# Collisions Of Two Asteroids in the Main Asteroid Belt.

## Homework Statement

If there are two asteroids A and B of equal mass (and density of 3000kg/m^3), with the same semi major axis of a=2.2 AU with asteroid A having a circular orbit and no inclination, and asteroid B has an elliptical orbit with an eccentricity of e=0.05 and an inclination of i=5 degrees.
1) What is the collision speed during impact?
2) Based on the gravitational binding energy (GBE=(0.6)G(M^2)/r)), what is the minimum size an asteroid would need to be to survive the collision (without breaking up)?

## Homework Equations

Given:
GBE= (0.6)G(m^2)/r
Not Given:
Va=√(GM((2/r)-(1/a))) where r=a at 2.2AU
Vb= √(GM(a/(r^2))(1-(e^2))) where r=a, e=0.05

## The Attempt at a Solution

First I converted 2.2 AU to 3.2912x10^11 meters.
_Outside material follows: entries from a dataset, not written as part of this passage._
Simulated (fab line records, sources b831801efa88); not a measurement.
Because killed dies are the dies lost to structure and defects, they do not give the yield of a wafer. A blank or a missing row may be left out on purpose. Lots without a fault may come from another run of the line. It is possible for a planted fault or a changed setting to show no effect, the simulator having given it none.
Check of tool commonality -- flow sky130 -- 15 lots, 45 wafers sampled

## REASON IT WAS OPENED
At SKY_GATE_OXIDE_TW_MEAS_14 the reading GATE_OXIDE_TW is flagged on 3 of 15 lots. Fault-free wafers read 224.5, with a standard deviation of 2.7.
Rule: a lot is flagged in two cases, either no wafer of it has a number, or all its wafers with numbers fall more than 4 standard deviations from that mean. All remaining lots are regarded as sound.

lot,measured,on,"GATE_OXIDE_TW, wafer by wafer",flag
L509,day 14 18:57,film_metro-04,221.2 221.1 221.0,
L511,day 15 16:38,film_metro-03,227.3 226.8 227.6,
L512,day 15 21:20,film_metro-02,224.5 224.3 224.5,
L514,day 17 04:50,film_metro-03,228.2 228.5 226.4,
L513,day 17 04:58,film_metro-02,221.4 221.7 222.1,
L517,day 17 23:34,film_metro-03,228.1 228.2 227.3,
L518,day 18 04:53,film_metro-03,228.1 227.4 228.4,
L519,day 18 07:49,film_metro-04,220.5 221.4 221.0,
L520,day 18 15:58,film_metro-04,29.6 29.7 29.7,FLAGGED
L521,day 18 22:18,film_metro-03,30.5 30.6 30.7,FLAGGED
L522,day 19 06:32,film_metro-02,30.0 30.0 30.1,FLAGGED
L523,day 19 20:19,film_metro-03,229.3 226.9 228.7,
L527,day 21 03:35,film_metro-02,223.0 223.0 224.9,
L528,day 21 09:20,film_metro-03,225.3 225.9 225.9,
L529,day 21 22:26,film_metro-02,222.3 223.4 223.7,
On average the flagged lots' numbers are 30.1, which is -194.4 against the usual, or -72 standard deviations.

Then I tried to find the individual velocities of each of the asteroids using
Va=√(GM((2/r)-(1/a))) where r=a at 2.2AU, for the asteroid in circular orbit
and
Vb= √(GM(a/(r^2))(1-(e^2))) where r=a, e=0.05, for the asteroid in elliptical orbit

my results were:
Va = 20,077.2 m/s
Vb= 20,052.1 m/s

I know that I need to somehow take into account that one asteroid is colliding at a 5 degree incline, but I'm struggling on finding how best to do that to determine their impact speed. I attempted breaking it up into (x,y) components with vy=vsin(θ), vx=vcos(θ) with θ=5°, but wasnt sure if that was the right thing to do and was really stumped on where to really go from there.

For the 2nd part of the question, I think that once I find the collision speed, I could put that into the kinetic energy equation KE=(.5)m(v^2) and set that equal to the GBE equation and solve for r to determine the minimum size of the asteroid to survive the collision, but I'm unsure how to set that up, especially with only knowing the density, and not the mass or volume of either asteroid. Once I knew how to do that, then the actual solving for r part I think can do just fine. Thank you for your time.

## Answers and Replies

mfb
Mentor
Vb= √(GM(a/(r^2))(1-(e^2))) where r=a, e=0.05, for the asteroid in elliptical orbit
Are you sure this formula is right for general r?
Same semi major axis means same energy, so at the same distance the asteroids should have the same speed.

I would calculate the velocity of B in the direction of A (conservation of angular momentum?) - once you have that, you can use the speed to determine all relevant velocity components.

Well, that formula was the only one I could find among my materials that deals with the eccentricity of the orbit and the velocity of the asteroid. As far as the r goes, because asteroid A is in a circular orbit (therefore a=r), for a collision to occur in the first place, the r of asteroid B would also have to be 2.2 AU, which also happens to be its semi major axis as well. But I'm pretty sure it works for any r as far as I know.

Could you elaborate on what you meant in the second part of your reply, please? I'm not sure I fully understand what you mean.

mfb
Mentor
You can split the motion of asteroid B (at the collision point) in two components: one parallel to the motion of asteroid A, and one perpendicular to that.

What is the angular momentum of asteroid B? Can you split this into a component orthogonal to the plane of A, and one parallel to that? With conservation of energy and angular momentum, this allows to calculate the velocity components of B (as described above).

Concerning your formulas: there should be just one general formula, not two. That makes me suspicious.